Optimizing DSPAM + MySQL 4.1
Introduction
DSPAM is a scalable and open-source content-based spam filter designed for multi-user enterprise systems. It's great at filtering out spam but on busy mailservers the pruning of the MySQL databases takes way too long time ...
The default purge-4.1.sql script provided with DSPAM can be heavily optimized by adding indexes to the database and using the indexes properly when pruning.
Lets start by add some indexes on the dspam_token_data table. Adding INDEX'es and using the indexes correctly allows us to query the dabases extremely fast.
The default script and table structure provided with DSPAM causes full table scans since the data is either not indexed or the indexes are not properly used.
Adding indexes
To begin with we need to add some indexes to the tables. Indexes allows us to query you databases much faster since we don't have to do full table scans. (Our current DSPAM database is 8.5G in size and full table scans literally brings the entire mailserver to a stand still.)
Connect to the database server and issue the following commands:
mysql> alter table dspam_token_data add index(spam_hits);
mysql> alter table dspam_token_data add index(innocent_hits);
mysql> alter table dspam_token_data add index(last_hit);
This will add indexes to the spam_hits, innocent_hits and last_hit colums.
The dspam_signature_data table is already properly indexed - however the indexes are not properly used when cleaning out old data (more about this below).

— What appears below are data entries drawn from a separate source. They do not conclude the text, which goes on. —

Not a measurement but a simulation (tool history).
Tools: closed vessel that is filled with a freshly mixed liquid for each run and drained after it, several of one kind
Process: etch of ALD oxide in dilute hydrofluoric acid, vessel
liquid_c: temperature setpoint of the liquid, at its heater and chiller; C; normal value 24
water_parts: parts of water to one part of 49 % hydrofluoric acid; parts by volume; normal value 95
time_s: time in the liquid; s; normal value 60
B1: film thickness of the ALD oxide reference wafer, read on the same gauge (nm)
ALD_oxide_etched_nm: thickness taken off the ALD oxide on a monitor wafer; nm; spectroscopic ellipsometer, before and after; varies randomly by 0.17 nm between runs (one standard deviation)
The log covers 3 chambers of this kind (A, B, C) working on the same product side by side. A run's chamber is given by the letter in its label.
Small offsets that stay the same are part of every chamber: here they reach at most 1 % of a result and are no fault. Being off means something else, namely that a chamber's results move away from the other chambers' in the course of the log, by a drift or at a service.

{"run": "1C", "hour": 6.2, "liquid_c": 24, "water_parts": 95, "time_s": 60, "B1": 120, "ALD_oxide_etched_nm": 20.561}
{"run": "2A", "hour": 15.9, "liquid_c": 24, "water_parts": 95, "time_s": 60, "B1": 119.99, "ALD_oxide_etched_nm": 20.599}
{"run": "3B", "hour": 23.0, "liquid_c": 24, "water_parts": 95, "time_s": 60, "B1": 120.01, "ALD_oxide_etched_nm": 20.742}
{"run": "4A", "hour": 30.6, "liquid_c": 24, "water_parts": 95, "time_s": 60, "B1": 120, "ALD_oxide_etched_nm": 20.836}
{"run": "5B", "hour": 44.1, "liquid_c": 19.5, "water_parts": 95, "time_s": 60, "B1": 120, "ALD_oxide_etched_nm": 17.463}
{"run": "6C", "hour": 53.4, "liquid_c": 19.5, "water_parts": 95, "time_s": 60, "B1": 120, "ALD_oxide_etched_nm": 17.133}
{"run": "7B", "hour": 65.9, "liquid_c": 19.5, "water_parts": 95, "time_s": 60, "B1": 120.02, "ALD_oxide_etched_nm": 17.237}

The interesting parts of the script provided with DSPAM are as follows:
delete from dspam_token_data
where (innocent_hits*2) + spam_hits < 5
and @a-to_days(last_hit) > 60;
This query doesn't use the index on the last_hit column since we call the to_days function on the field and thereby loose the ability to use the index.
Also notice that the extra added indexes on the innocent_hits and spam_hits are used here. Change the query to:
delete from dspam_token_data
where (innocent_hits*2) + spam_hits < 5
and from_days(@a-60) > last_hit;
Next query:
delete from dspam_token_data
where innocent_hits = 1 and spam_hits = 0
and @a-to_days(last_hit) > 15;
Same problem - change this to:
delete from dspam_token_data
where innocent_hits = 1 and spam_hits = 0
and from_days(@a-15) > last_hit;
Next query:
delete from dspam_token_data
where innocent_hits = 0 and spam_hits = 1
and @a-to_days(last_hit) > 15;
Change this to:
delete from dspam_token_data
where innocent_hits = 0 and spam_hits = 1
and from_days(@a-15) > last_hit;
Next query:
delete from dspam_token_data
USING
dspam_token_data LEFT JOIN dspam_preferences
ON dspam_token_data.uid = dspam_preferences.uid
AND dspam_preferences.preference = 'trainingMode'
AND dspam_preferences.value in('TOE','TUM','NOTRAIN')
WHERE @a-to_days(dspam_token_data.last_hit) > 90
AND dspam_preferences.uid IS NULL;
Change this to:
delete from dspam_token_data
USING
dspam_token_data LEFT JOIN dspam_preferences
ON dspam_token_data.uid = dspam_preferences.uid
AND dspam_preferences.preference = 'trainingMode'
AND dspam_preferences.value in('TOE','TUM','NOTRAIN')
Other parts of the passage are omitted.